Monday, November 30, 2009

"are y'all doin' ok?"

That's what the waitress asked my friends and me about 6 times during the course of our dinner. Not once annoying, not once perfunctory...it was sincere and southern and so very different from LA!

I'm in Augusta, Georgia this week for a mini-vacation and tonight, I ate dinner at a place that had a wooden bear in the entry way and my name "Katie" tagged with a knife into one of the plexiglass windows. I was destined to eat here.

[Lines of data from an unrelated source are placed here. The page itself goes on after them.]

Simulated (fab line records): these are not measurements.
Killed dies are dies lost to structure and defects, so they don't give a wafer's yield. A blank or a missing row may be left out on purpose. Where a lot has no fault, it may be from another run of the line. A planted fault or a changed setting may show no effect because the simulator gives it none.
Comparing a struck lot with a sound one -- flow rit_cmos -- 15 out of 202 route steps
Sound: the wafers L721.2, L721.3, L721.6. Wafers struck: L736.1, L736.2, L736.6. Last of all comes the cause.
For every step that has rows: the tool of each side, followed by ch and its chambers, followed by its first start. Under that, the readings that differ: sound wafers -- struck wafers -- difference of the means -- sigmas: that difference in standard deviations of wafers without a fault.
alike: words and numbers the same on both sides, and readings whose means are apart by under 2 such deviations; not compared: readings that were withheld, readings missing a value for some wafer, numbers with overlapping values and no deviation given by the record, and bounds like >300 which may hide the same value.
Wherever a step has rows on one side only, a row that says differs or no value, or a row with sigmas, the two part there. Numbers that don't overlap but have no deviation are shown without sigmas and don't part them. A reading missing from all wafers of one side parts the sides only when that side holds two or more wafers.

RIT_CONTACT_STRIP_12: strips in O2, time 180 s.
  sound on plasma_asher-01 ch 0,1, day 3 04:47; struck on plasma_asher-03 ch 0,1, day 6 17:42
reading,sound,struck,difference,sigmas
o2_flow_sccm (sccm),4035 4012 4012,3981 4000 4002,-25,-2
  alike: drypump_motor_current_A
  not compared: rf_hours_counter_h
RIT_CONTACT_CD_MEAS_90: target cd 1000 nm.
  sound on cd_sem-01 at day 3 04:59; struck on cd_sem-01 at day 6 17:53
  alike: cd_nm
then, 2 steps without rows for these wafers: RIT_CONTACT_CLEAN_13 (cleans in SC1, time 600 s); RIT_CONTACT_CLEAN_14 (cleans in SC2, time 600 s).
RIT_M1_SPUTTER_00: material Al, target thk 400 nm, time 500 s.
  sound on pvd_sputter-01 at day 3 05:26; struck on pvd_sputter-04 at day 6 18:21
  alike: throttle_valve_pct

Rhinehart's has picnic tables each with a roll of paper towels on it. As he tried to explain the cuisine to me, my friend Greg said simply "It's a lot of fried seafood." So, fried seafood I had; served on paper placed on paper plates. Oysters, shrimp and instead of fries or grits, a side salad with honey mustard dressing. We all shared a paper plate of boiled, peel-and-eat shrimp dunked into cocktail sauce. The paper towels marched off their roll one at a time as our fingers became slick with shrimp juice.

Greg told me he was interested in what I thought of the "chain restaurant hell" that is Augusta's food scene. I told him that after many fine dining experiences, you start to become a little jaded. Then, something natural happens. You rebel against the foams and veloutés and search for the perfect cheese enchilada or the ultimate corn dog. In Augusta, Georgia, you don't have to look too hard though because here, the corn dog (and funnel cake) booth from the county fair pops up in the Wal-Mart parking lot now and again. I took a photo of it today.

Speaking of chains, at the airport, I fell in love with a Hawaiian pizza from Domino's. It was an unfortunate but delicious misstep. After 5 hours and two planes, I waited for my friends to pick me up and devoured this cheesy, doughy disc and bought the Sunday New York Times. As I read, an airport worker sat down at my table with her own Domino's pizza. Then her friend joined with her soda. Then a third friend sat with his baked potato, the green scent of it rising to my nose. I listened to them talk about how tired they were. I took in their "mmmmmm HM"s and wondered about their fatigue. Of course they were hard workers, two of them wearing navy blue dickies and fluorescent vests. Maybe they weren't eating properly. Surely they weren't. The newspaper cost more than my meal. If that isn't an indicator of the state of this state, then butter my butt and call me a biscuit.